The account of Mary and Martha from the Gospel is the most well-known illustration of the “two paths,” contemplative and active. Jacob’s wives, Leah and Rachel, are also symbolic of these two paths. The biblical accounts are instructive in several ways, but the theme is universal in traditional literature.

Merlin, the Druid, and King Arthur represent the same choice between two paths, and identify the hierarchical relationship between the two parties: Merlin has knowledge and acts as Arthur’s advisor. Merlin knows all things, even the future, while Arthur has been “chosen” to carry out the plan on the physical plane. St. Thomas himself explicitly refers to the relationship between the Druids and their relationship with their kings when teaching about the proper relationship between royalty and priesthood.

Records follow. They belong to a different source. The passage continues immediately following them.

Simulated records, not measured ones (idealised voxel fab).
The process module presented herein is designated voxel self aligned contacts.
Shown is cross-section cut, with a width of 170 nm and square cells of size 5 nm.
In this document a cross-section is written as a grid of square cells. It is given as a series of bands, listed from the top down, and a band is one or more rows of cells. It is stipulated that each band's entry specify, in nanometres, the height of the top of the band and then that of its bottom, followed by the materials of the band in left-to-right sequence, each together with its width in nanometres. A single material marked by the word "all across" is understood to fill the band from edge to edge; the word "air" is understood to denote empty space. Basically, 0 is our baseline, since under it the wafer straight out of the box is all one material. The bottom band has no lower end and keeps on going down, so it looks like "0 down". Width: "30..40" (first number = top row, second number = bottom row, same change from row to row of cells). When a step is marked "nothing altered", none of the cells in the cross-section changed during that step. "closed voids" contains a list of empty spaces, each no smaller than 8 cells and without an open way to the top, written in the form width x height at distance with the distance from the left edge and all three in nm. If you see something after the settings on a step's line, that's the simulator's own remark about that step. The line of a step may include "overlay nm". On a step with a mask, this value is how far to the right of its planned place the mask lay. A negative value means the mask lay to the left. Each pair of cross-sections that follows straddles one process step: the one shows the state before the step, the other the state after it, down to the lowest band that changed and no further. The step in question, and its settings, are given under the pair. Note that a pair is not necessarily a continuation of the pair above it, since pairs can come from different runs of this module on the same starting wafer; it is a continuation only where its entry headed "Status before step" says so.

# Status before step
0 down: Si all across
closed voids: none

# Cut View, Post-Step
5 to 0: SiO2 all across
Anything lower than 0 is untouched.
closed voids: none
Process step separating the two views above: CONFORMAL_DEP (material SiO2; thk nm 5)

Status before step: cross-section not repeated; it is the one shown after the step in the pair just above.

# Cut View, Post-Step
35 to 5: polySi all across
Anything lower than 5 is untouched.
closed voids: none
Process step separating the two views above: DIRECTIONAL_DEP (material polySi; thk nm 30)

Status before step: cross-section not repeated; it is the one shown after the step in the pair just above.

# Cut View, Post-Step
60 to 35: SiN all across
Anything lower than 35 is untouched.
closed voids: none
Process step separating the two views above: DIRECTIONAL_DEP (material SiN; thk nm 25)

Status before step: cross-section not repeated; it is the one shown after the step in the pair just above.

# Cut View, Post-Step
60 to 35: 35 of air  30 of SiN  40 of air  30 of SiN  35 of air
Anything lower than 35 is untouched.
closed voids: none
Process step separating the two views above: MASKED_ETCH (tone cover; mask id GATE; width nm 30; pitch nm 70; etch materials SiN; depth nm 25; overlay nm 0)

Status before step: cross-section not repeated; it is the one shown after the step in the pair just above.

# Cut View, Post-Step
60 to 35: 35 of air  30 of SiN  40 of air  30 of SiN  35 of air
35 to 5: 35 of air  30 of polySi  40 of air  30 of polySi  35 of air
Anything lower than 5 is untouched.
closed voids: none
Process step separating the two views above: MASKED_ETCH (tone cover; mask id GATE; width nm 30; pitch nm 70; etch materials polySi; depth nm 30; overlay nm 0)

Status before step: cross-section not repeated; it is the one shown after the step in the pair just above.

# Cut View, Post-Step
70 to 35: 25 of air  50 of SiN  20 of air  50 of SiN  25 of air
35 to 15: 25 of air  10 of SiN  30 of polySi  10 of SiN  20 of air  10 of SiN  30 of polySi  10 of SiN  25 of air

We should also mention the ancient parable of the two men—one blind and one lame. The two form a partnership where the lame man, physically weak but gifted with sight (knowledge), is carried by the blind man who is gifted with physical strength (action). The two are clearly mutually dependent for the exercise of their functions, but it is the lame man who plays the guiding role, and the action of the blind man has its origin in the counsel of the lame man. This is precisely the relationship between the priesthood and the royalty, for while the royalty must depend upon the guidance of the priest, lest he act blindly and in vain, the priest must be protected from disturbance and the vicissitudes of worldly affairs if he is to carry out his function of contemplation and discernment.